1

I'm trying to find the fastest solution to this simple problem. Right now I'm using a dictionary.

I have a bunch of string - int pairs that are constantly being thrown out for new ones. And I need to find the strings that match the n-highest ints (usually just 1, 2 or 3).

So the building of my data structure must be efficient, but also finding the max int and it's paired string is important.

Is a dictionary close to the best data structure? If so, should my ints be the keys or the values?

The language is python3 if it matters.

CSStudent7782
  • 618
  • 1
  • 5
  • 21
  • When you say these pairs are constantly being replaced, just how much is different? Are the strings new, or do you get the old strings with new integers ... or is it a new string with the old integer? Are the integers unique? These greatly affect the solution. – Prune Oct 19 '18 at 18:07
  • The integers are not unique. Basically I get a long unsorted list of about 200 entries, some are going to be the same, some will be different. I don't know which ones will change, so right now I throw the old one out and put in the new one. – CSStudent7782 Oct 19 '18 at 18:44

2 Answers2

1

Try a SortedList from the sortedcontainers module ("written in pure-Python, and fast as C-extensions").

At the core of Sorted Containers is the mutable sequence data type SortedList. The SortedList maintains its values in ascending sort order. As with Python’s built-in list data type, SortedList supports duplicate elements and fast random-access indexing.

Values may be added to a SortedList using either SortedList.update() or SortedList.add(). When doing so, the list remains sorted.

Because SortedList is sorted, it supports efficient lookups by value or by index.
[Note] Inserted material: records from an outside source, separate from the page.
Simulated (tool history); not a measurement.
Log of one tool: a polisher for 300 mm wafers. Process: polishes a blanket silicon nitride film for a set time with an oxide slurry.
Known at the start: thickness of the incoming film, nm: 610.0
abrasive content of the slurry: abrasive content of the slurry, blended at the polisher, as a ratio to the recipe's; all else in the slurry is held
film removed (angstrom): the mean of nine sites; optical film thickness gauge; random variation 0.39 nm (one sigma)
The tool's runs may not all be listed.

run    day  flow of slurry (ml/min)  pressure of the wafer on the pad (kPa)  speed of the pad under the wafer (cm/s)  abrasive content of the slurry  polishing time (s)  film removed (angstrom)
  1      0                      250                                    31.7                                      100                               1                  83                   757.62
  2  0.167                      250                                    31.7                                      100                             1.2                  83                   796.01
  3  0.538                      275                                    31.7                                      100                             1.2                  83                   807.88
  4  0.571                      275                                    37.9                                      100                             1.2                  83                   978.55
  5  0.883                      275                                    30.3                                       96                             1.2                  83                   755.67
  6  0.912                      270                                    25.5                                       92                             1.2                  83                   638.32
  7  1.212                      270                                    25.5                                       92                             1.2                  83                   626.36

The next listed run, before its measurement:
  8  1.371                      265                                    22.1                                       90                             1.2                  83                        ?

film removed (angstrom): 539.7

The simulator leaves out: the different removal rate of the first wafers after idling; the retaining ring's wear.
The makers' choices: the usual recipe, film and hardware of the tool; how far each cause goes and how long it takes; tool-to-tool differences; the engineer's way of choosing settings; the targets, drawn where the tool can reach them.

Install the module if you don't have it:

$ pip install sortedcontainers

Store your values and strings as tuple pairs:

from sortedcontainers import SortedList

sorted_list = SortedList()

# Sample data.
sorted_list.update([
    (1, 'test'), 
    (1000, 'big number'), 
    (500, 'middle')])

>>> sorted_list[-1]
(1000, 'big number')

sorted_list.add((5000, 'even bigger'))
sorted_list.add((4000, 'big, but not biggest'))

# Get last two largest values.
>>> sorted_list[-2:]
[(4000, 'big, but not biggest'), (5000, 'even bigger')]
Community
  • 1
  • 1
Alexander
  • 105,104
  • 32
  • 201
  • 196
  • `sorted([ (1, 'test'),(1000, 'big number'),(500, 'middle'),(5000, 'even bigger'),(4000, 'big, but not biggest'),],key=lambda kv:kv[0],reverse=True)[:2]` How is it different than this? – mad_ Oct 19 '18 at 18:15
  • Per your example, you have to sort the list every time you need an answer. The answer will be the same, but the time it takes to get it will be different. Try timings with a large list. – Alexander Oct 19 '18 at 18:17
  • so you mean SortedList is using something similar to insertion sort functionality?. I didn't know about this. It's good to learn new stuff though. – mad_ Oct 19 '18 at 18:19
  • Correct, the list is stored in sorted order (which marginally adds to insertion time). Retrieval of the largest or smallest values, however, will be very fast. – Alexander Oct 19 '18 at 18:21
1

And I need to find the strings that match the n-highest ints (usually just 1, 2 or 3).

You can use heapq with a dictionary. Below is an example extracting the strings associated with the 3 highest integers. Duplicate numbers are only included until the heap is full.

import heapq
from operator import itemgetter

L = [(1, 'test'), (1000, 'big number'), (500, 'middle'), (5000, 'even bigger'),
     (4000, 'big, but not biggest'), (5000, 'another even bigger')]

d = {v: k for k, v in L}

heap = heapq.nlargest(3, d.items(), key=itemgetter(1))

res = list(map(itemgetter(0), heap))

print(res)

['even bigger', 'another even bigger', 'big, but not biggest']

As described in this answer, the solution will have O(n log n) time complexity.

jpp
  • 159,742
  • 34
  • 281
  • 339